Pastor in Valle said...

True.

Anonymous said...

Why is it almost always women who cause such a fuss? I think you were far to kind to the old trout...

R. Wyn Jones said...

Very sad to read this, but I thought you coped with the situation admirably. It does spoil a Mass and one has to wonder why this lady with such a bad attitude was there at all?

I am afraid that there are a number of 'Liberal'minded priests who do give communion to Anglicans.
This practice goes on in a Jesuit retreat centre that I know of.
I also know of a priest who distributes Holy Communion to non Catholics on his retreats to Caldy.

While there are clergy out there who will continue this practice, it will make life difficult for priests like yourself.

John said...

This distressing attitude is becoming ever more prevalent among non-Catholics, but especially Anglicans. Did you read Ed Tomlinson's St Barnabss Blog before it closed when he and his people decided to join the Ordinariate? Anglican commentators frewuently harped on 'open Communion' and boasted about receiving It in continental churches where they marched conspicuously up to the altar when it was distributed.

The problem is compounded by relatively recent Anglican regulations admitting to Communion Christians of good standing with their churches. This means that It is distributed like bird seed at Anglican altars. The problem is further made worse when Continental religious houses like Solesme and Bec admit Anglicans to Holy Communion.

But to make a festering row over being denied Communion is, in my opinion, tantamount to blasphemy. I am glad to acted as you did, and would not expect otherwise. At one time well-instructed Anglicans would have known that admission to Holy Communion is the goal, not the means, to Christian unity.

Richard Duncan said...

"From the age of fifteen, dogma has been the fundamental principle of my religion: I know no other religion; I cannot enter into the idea of any other sort of religion; religion, as a mere sentiment, is to me a dream and a mockery. As well can there be filial love without the fact of a father, as devotion without the fact of a Supreme Being."

Bl John Henry Newman: Apologia Pro Vita Sua

motuproprio said...

But Father! But Father! Can you show me where in the Missal or the General Instruction it says anything about giving a non-communicant a blessing at the time of communion? Say the black. Do the red. Don't add anything. Don't take anything away.

Fr William said...

I wonder what motuproprio expects clergy to do when people present themselves at communion time but are not intending to receive the Sacrament? Shake them by the hand and talk about the weather? Or dismiss them with a contemptuous gesture? (I don't think either of those courses of action are specifically commended by GIRM or the Missal rubrics, anyway.)

motuproprio said...

First I would not deliberately invite those unable to receive communion (for whatever reason) to come forward at the distribution of the Blessed Sacrament. Second, I would, at a pinch, concede that a priest (but not an extraordinary minister) might silently make the sign of the cross with a host over someone who proffers neither hand nor tongue. As for the practice of Extraordinary Ministers giving a blessing, that appears to be error compounded!

Joshua said...

Whatever happened to staying in one's pew if one is not going forward to receive Communion?

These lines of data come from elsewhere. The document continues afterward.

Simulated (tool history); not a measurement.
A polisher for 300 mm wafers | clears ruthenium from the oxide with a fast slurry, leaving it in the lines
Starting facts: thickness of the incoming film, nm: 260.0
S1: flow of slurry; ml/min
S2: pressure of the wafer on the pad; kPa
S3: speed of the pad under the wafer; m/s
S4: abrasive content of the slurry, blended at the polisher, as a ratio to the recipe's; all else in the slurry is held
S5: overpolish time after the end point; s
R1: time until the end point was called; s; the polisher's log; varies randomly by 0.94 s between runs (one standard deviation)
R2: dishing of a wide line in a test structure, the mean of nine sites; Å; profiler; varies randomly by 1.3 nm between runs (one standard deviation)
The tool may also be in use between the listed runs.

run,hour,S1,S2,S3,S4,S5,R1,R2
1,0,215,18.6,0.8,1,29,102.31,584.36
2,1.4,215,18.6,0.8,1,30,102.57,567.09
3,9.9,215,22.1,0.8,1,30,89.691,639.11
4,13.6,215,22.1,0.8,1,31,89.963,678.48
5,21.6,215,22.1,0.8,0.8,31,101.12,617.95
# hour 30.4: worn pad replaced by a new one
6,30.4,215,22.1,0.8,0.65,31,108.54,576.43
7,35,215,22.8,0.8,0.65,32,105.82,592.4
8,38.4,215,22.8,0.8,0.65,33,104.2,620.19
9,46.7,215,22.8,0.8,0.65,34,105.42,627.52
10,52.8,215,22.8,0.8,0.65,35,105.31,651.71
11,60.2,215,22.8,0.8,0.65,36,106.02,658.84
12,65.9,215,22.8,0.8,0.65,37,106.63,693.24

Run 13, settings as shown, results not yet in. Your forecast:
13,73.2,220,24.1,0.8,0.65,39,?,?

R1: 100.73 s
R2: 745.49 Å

It is silly, as a moment's thought will show, to come forward if one is not going to receive - for, after all, the priest blesses everyone at the end, and so there is no point in blessing non-communicants singly during the distribution of Communion.

Arguably, pressure on all and sundry to come forward can lead to people being troubled in conscience.

Instead, those who do not go forward can use the time to pray, make a spiritual communion, join in the singing, etc.

Far better!

Pastor in Valle said...

You know; I really can't see what all the fuss is about. Yes, I don't go up for blessings if for whatever reason I'm not receiving, but I've no objection to giving them. At least there is a recognition that it is not appropriate for all to receive.

Katherine said...

It is sad that this particular lady wasn't able to receive Communion at Mass, not because you were "imposing our cruel dogma" on her but because it demonstrates so very, very vividly the great, gaping divisions between Christians! As painful as it may be to admit we are not all one Body, not in communion with one another; we are fractured. If we are to repair these wounds we have to first acknowledge this separation and then try and do something about it. Priests who "invite" non-Catholics to Communion are, effectively, halting any progress or, at the very least, pretending that there is no need for any.

My parish priest, in response to people asking him whether non-Catholic Christians could receive Communion posted the following on his blog...

"Holy Communion is many things to many people. For Catholics it is at least a two-fold experience:

1 The individual's communion with Christ, through receiving the Body, Blood, Soul and Divinity of that same Christ under the forms of bread and wine. Clearly, communion with Christ is communion with the Trinity and so a full experience of the Living God. (If interested, see Code of Canon Law).

2 The individual's communion with fellow-Catholics through the sharing of their mutual communion with Christ: feeding, as it were, from the same table and of the same food strengthens and signifies the aspect of belonging and community for those who take part."